1

Is there a way in Nifi to run a python script which has modules imported from a different folder, requirements specified in a pipfile and has arguments to pass?

In short, how to execute a python script which usually runs in my virtual environment using Nifi?

The end goal for me is to pick up a file using Get File and post it to API. I tried execute process, execute streamcommand processors.

yawwml
  • 87
  • 1
  • 10
  • I am not sure I follow the question -- NiFi has the capability to pick up a file, read the content, and post the content to an API natively. Why is Python necessary for this task? – Andy Apr 22 '20 at 02:53
  • are you looking for executeScript processor ? https://nifi.apache.org/docs/nifi-docs/components/org.apache.nifi/nifi-scripting-nar/1.5.0/org.apache.nifi.processors.script.ExecuteScript/index.html – maxime G Apr 22 '20 at 09:07
  • Hi @Andy, yes but I have a bunch of processing left after picking up a file and at the moment it is in python.. – yawwml Apr 22 '20 at 13:43

2 Answers2

2

To perform follow-on processing on the flowfile using Python, you can use the ExecuteStreamCommand or ExecuteScript/InvokeScriptedProcessor processors.

The ExecuteStreamCommand processor will run an external shell command, like python3 my_python_script.py -arg1 string -arg2 213, which can wrap custom Python code and uses STDIN to pass the existing flowfile content and STDOUT to capture the new flowfile content. Populate the Command Arguments and Command Path properties of the processor to locate your python executable and provide CLI arguments, including flowfile attributes via NiFi Expression Language. See this answer for an example.

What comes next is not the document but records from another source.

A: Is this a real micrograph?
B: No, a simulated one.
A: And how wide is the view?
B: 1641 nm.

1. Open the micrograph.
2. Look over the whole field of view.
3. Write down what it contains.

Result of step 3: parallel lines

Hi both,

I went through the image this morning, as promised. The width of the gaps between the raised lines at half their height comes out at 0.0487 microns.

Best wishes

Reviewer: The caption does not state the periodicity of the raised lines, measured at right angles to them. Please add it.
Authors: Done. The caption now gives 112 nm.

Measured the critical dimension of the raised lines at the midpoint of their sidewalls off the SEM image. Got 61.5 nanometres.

The ExecuteScript processor runs Jython code (Python but without access to native libraries, only Python 2.7 compatibility, and some other restrictions due to JSR-223) in the same JVM as NiFi. You can process the flowfile attributes and content directly with Python code. See this answer or this answer for more details.

Andy
  • 13,916
  • 1
  • 36
  • 78
  • 1
    This only answers half of the question. If the python script uses a conda virtual environment, is there anything different that needs to happen? If you are using python's venv, is there anything else you have to do other than point the 'Command Path' at the venv version of python? – David Jun 14 '22 at 23:41
0

Working case.

  • I have venv environment previously created through code editor in the C:\python_nifi_env\.venv folder
  • I have python file with code which imports pandas library named doing_pandas_thing.py in the same C:\python_nifi_env directory
  • In my NiFi UI I created "ExecuteStreamCommand" executor, where
    • Command Path: c:\python_nifi_env\.venv\Scripts\python.exe
    • Command Arguments: C:\python_nifi_env\doing_pandas_thing.py

And that's all.

# doing_pandas_thing.py contents

import numpy as np
import pandas as pd


df = pd.DataFrame(np.random.normal(0, 0.1, 1000), columns=['number'])
df.to_csv("C:\\python_nifi_env\\output\\result.csv")
Eric Aya
  • 69,473
  • 35
  • 181
  • 253
Andrey Morozov
  • 7,839
  • 5
  • 53
  • 75